I guess I don't see the need for this kind of a change. I assume removing race names is not a simple matter of leaving a column off the online listing. In almost 25-years of measuring, we've had only one request to obtain certification of an already certified course and one request for a race to use a course certified for a different race. We, the measuring community understand the difference between course certification and race certification, but the race directors and general public don't. There are many more of them that would need to be educated and have their behavior changed. This seems like a formidable job

In this case I will talk to both race directors and if there are no objections, I will give the new race a copy of the existing certified course map with a new race name on the header (easy to do since I have the map electronically). If the old race director objects or the new race director really wants a re-measurement, re-certification and new map, what's the harm in providing that?
If the course is remeasured, and a new map and certificate issued, it will not be identical to the existing course. Barring a miracle, the measurements will not be exactly the same. Close, yes. Identical, no.
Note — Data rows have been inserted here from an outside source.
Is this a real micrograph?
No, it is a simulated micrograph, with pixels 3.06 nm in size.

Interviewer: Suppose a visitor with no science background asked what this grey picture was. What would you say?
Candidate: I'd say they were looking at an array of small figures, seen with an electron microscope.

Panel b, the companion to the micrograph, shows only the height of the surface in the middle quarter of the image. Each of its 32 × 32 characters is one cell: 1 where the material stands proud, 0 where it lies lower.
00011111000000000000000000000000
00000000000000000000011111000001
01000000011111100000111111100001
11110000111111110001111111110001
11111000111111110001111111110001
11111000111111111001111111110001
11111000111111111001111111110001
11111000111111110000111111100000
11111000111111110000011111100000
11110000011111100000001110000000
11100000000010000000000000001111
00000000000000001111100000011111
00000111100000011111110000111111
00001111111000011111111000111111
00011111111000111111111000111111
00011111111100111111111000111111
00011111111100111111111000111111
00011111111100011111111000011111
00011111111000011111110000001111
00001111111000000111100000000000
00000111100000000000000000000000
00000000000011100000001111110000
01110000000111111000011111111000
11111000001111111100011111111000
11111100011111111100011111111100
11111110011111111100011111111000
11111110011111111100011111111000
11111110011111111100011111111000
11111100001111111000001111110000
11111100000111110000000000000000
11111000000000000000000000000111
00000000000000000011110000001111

The exercise is a waste of time. It's about race publicity, not course accuracy. But, the customer is always right.
I had this come up earlier this summer. Two organizations wanted to have the same course measured for races about six months apart on the annual calendar. I tried to explain to them that one certificate would be OK for both events, but they wanted certificates for both events. So I measured the course, drew two copies of the same map, prepared two certificates- one with the name of each event- and charged them an extra certifier's fee.

I had the same question come up a couple of years ago on a different course but the two organizations agreed to give the course a generic name and only one certificate was issued.

The posting of the certificates to the USATF website turns the course map on the back of the certificate into a bit of a marketing instrument and I can understand why race directors want a course map with the name of their event posted on the website as opposed to one with only a nine character course certification code.

Given that I've certified around 400 courses over the past three years and this has come up twice, unless other certifiers' experinces are different than mine I don't think we have a major issue here. I'd almost rather issue redundant certificates than field the "can we use somebody else's certified course?" calls.